Nan Halperin
Nan Halpern became famous on the vaudeville stage not just for her comic performances but for the rapid costume changes that earned her the nickname “The Wonder Girl.” Halperin began acting at age six in local productions in Minneapolis. After high school, she toured with several stock theater companies and became known for her number, “Nan Halperin and Her Suffragettes.” She made her Broadway debut in A Broadway Honeymoon and by 1914 was a major audience draw. She first performed her song cycle Five Stages of Girlhood in 1916, which led her to become one of the highest-paid actresses in vaudeville. Halperin performed in a variety of shows, including the popular musical Little Jesse James in 1923. Halperin retired from the stage in 1934.

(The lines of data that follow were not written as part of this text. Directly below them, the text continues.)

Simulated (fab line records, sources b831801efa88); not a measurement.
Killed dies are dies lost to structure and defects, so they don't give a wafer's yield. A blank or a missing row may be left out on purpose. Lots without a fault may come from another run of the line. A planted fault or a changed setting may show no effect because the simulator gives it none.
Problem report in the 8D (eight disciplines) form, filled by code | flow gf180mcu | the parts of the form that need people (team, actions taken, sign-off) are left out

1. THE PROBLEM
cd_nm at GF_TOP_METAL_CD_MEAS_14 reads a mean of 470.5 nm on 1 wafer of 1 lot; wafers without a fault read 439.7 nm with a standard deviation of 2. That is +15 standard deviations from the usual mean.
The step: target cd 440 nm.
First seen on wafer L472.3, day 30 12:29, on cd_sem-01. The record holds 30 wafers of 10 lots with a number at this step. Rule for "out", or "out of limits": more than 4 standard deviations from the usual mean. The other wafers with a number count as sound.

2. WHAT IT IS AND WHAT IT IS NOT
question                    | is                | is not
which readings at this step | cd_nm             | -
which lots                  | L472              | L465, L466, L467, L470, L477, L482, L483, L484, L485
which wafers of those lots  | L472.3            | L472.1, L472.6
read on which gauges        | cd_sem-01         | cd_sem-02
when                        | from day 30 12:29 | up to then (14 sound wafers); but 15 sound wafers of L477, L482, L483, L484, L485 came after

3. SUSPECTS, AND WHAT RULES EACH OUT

Nan Halperin rose to fame as a star of the vaudeville stage. Her comedic musical numbers and her ability to change quickly into many elaborate costumes during a single act earned her the appellation “The Wonder Girl.”
Early Life and Family
Nan Halperin was born in Odessa, Russia, in 1898 and moved to the United States in 1900. She was the daughter of Samuel Halperin, a confectioner, and Rebeka Rose Halperin. She had two brothers—Hal Halperin, manager of the Chicago office of Variety, and Max Halperin, a Chicago agent—and two sisters—Sophie Halperin, who sometimes accompanied Nan on her tours, and Clara Halperin.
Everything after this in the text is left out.